Bill to cancel residency of Hamas terrorists passes Knesset discussions

MK Amir Ohana [Likud] authored the bill, also known as the Abu Tir law.

Amir Ohana (photo credit: TWITTER)
Amir Ohana
(photo credit: TWITTER)
A bill that seeks to amend the laws concerning entry to Israel so that the Minister of the Interior will be able to strip the Israeli residency of east Jerusalem residents who are involved in terrorist activities or operate against the state of Israel was approved during preliminary discussions on Wednesday morning.
The bill is also known as the Abu Tir law after the Palestinian Hamas activist from east Jerusalem Muhammad Abu Tir who enjoys full residency rights in the State of Israel while serving in the Hamas movement, a terrorist movement calling for the destruction of Israel as a Jewish state. Speaking about the new law, MK Ohana said: “Five interior ministers from a variety of [political] parties decided to revoke the permanent residency of these louses who work in the spirit of the Palesti-nazi Hamas charter.”
The Hamas charter states that, as an Islamic party, Hamas is working to bring about a day of judgment in which the trees and stones will denounce Jewish people trying to hide behind them to Muslims so that the Muslims will be able to kill them.

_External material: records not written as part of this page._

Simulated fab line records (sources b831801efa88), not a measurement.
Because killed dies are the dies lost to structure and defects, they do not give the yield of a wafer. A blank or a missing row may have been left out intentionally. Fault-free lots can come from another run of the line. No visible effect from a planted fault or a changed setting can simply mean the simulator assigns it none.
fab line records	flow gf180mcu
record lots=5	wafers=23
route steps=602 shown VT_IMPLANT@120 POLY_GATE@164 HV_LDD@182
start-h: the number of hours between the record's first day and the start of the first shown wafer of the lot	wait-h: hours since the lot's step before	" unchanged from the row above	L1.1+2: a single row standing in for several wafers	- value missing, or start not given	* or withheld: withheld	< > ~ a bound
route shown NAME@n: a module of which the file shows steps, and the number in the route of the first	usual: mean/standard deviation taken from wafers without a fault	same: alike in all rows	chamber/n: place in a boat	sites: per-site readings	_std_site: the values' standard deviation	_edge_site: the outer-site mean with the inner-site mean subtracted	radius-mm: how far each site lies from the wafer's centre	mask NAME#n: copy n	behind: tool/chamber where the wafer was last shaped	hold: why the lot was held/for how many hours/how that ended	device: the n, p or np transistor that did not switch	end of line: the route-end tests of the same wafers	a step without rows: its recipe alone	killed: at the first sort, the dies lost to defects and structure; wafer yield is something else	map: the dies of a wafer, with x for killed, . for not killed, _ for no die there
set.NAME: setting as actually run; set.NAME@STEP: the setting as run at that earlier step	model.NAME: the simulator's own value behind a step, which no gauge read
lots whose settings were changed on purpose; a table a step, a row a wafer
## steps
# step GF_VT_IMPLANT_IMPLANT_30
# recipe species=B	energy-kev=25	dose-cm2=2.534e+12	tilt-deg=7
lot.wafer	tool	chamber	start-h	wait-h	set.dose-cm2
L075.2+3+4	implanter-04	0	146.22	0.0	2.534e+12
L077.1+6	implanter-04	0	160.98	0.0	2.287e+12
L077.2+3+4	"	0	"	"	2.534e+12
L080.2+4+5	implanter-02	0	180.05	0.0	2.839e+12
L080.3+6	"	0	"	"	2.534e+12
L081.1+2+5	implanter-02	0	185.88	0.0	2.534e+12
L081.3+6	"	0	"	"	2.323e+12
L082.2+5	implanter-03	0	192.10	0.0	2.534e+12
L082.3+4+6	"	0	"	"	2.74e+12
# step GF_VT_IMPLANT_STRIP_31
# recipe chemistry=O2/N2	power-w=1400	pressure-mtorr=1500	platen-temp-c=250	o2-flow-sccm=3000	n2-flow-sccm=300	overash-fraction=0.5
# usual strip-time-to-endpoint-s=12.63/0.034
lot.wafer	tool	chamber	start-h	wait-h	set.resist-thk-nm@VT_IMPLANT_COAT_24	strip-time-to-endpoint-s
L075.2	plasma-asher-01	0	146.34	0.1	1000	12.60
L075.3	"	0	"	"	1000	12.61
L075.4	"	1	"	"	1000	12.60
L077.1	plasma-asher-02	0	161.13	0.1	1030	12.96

Referring to the fact the decisions taken by previous ministers of the interior to strip the Israeli residency of people like Abu Tir met opposition from the High Court justices, Ohana said: “Has everyone gone mad and only the justices serving in the High Court know what the best public policy should be? They, who were never elected by the public, will cancel the decisions made by public officials – and provide aid and comfort to Hamas members?”
MK Ahmad Tibi [Arab movement for change] objected to this new law, to which Ohana replied: “You ask me if we will punish Hamas terrorists and also revoke their permanent residency. To which I say yes and then some. This is what this Knesset will do today and keep on doing.”